Integrated circuits (ICs) are synonymous with electronics. Wherever there is any electronic device, there is definitely one or more ICs. There is no electronics without ICs. Electronics has become so popular, widely acceptable, and ubiquitously applicable, all due to the invention of integrated circuits. Integrated circuits are miniaturized integration of complete electronic circuits on a single semiconductor chip. ICs are manufactured through rigorous and complex manufacturing processes. This is why ICs are highly reliable, suitable for large-scale production, have large circuits in extremely small dimensions, consume less power, and can be operated at high frequency and speed.
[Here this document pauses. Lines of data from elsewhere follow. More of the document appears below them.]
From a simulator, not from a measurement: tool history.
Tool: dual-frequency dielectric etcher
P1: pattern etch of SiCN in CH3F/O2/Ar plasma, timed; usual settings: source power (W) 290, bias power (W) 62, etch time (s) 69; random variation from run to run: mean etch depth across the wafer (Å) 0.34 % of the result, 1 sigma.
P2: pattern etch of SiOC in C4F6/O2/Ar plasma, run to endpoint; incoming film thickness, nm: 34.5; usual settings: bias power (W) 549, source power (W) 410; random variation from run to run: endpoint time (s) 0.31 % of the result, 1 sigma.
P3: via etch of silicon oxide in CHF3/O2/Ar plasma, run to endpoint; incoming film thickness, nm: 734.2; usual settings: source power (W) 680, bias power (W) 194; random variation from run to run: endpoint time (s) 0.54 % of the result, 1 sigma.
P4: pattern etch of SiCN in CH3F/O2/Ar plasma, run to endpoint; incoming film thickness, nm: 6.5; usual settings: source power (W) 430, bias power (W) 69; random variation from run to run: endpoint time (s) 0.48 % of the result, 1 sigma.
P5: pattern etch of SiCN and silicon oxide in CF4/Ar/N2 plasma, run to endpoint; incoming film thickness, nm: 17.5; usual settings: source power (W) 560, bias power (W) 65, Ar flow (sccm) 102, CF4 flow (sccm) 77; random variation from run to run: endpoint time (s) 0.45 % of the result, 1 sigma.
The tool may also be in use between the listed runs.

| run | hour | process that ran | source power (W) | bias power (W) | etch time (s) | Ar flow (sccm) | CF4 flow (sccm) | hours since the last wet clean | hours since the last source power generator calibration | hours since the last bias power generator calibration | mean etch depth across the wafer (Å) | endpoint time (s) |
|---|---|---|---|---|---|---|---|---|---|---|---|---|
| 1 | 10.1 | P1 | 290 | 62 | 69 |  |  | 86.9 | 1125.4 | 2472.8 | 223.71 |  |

What is an integrated circuit?
The idea of integrated circuits was first contemplated when transistors were invented. Conventionally, electronic circuits were produced by assembling different discrete components and interconnecting them on a prototyping or printed circuit board. With the introduction of transistors, semiconductor technology took a complete leap forward, and researchers began finding ways to get not just transistors but entire electronic circuits onto a single silicon wafer. This was just the beginning.
The number of transistors and other electronic components that can be manufactured and interconnected on a single silicon wafer has begun to increase rapidly, nearly doubling every two years. This is popularly known as Moore's Law. Since 1965 when Moore's law was predicted, it is still applicable today in 2021. Currently, integrated circuits are microscopic or nanocircuits integrated on a single semiconductor chip. The heart of any IC is a die, on which a complete and functional large-scale electronic circuit is manufactured. The connections are brought out of this microscopic circuit, placed on a compact die as part of the IC packaging.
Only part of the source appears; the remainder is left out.